# Toothpaste To Remove Scratches?



## 1madman1 (Apr 14, 2004)

I recently got my hands on a Poljot De Luxe Automatic with a rather badly scratched up crystal (looks worse than in the picture). I've read that toothpaste can be used to remove scraches, but I'm worried that it may damage (wear off) the gold plate. Will this really be a problem or am I worrying too much?


----------



## Stan (Aug 7, 2003)

Hi Madman,

Carefully mask the case with masking tape before polishing the crystal.

I would use Polywatch or Autosol on the crystal not toothpaste.

As soon as the masking tape starts to wear through, stop polishing and replace the tape.

The case should take no harm if you are careful.


----------



## 1madman1 (Apr 14, 2004)

Polywatch or Autosol? I'm not familiar with those products, guess I'll have to look into them!


----------



## pauluspaolo (Feb 24, 2003)

Roy sells polywatch and it's a great product. Solvol autosol is a metal polish and sold mainly in motoring accessory shops - it works well too but not as well as polywatch







not sure if it's sold in Canada


----------



## pg tips (May 16, 2003)

do you have Brasso over there? Liquid metal cleaner?

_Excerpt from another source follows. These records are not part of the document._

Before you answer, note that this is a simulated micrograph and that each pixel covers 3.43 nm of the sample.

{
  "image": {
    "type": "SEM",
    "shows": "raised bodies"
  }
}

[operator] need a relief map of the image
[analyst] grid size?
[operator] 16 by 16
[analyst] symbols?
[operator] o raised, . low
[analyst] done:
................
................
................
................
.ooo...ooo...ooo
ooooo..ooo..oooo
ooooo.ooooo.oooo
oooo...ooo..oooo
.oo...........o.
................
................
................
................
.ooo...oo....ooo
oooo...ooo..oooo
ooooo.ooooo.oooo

If so pour a small amount on a soft cloth, place cloth on hard surface, turn watch upside down so crystal is on the cloth and rub back and forth, but as Paul says mask up the case 1st.


----------



## 1madman1 (Apr 14, 2004)

I think I'll have to make a trip to a hardware store tomorrow and see if I can find any of this stuff! I'm tempted to use my newfound knowledge of crown/movement removal and throw the case in an ultrasonic cleaner for a few minutes, but thats probably not a good idea (I tend to break things).


----------



## pg tips (May 16, 2003)

ultra sonic is not a good idea on gold plate esp if it's vintage.


----------



## jasonm (Nov 22, 2003)

Use Polywatch....Its great, BTW ive recently got one of those De-Lux Poljots....quite nice I think....mines got a crack in the crystal though









Jason


----------



## MarkF (Jul 5, 2003)

I've only ever used toothpaste and Brasso and they have always done the job









I use different grades of toothpaste to get the correct finish, "smokers" stuff to start with then "normal" then "sensitive" then "childrens" (I like the glitter stuff)

I use it on to remove scratches on laptop screens too, although I not recommending anyone else does


----------



## Mrcrowley (Apr 23, 2003)

Whilst on the subject of cleaning..........

Is there anything that can get scratches out of steel bezels? And does it require a lot of rough work, bearing in mind i'm talking about my AP. Right near one of the gold screws


----------



## raketakat (Sep 24, 2003)

Mrcrowley said:


> Whilst on the subject of cleaning..........
> 
> Is there anything that can get scratches out of steel bezels? And does it require a lot of rough work, bearing in mind i'm talking about my AP. Right near one of the gold screws


 What about tapping it a bit with a round end hammer Paul














.

How did you manage to do that







?


----------



## Mrcrowley (Apr 23, 2003)

Gawd knows - I am a man of mystery









Can understand scratching clasp - leaning on desk etc. But the bezel.......

Can only think It was driving through a doorway.

The hammer idea will have to wait - I am only partially insane at present.


----------



## raketakat (Sep 24, 2003)

I bet its only a tiny scratch in reality but seems like The Grand Canyon to you







.


----------



## Mrcrowley (Apr 23, 2003)

Well in a way. You can see it from a few angles.

Fluke or what. But part of the scratch is in the groove of the screw! Wouldn't be so bad if it had been on clasp or something. Despite this i'm still wearing it. Not scared me off.


----------



## 1madman1 (Apr 14, 2004)

I got my hands on some Brasso and it worked great. Thanks guys.


----------



## pg tips (May 16, 2003)




----------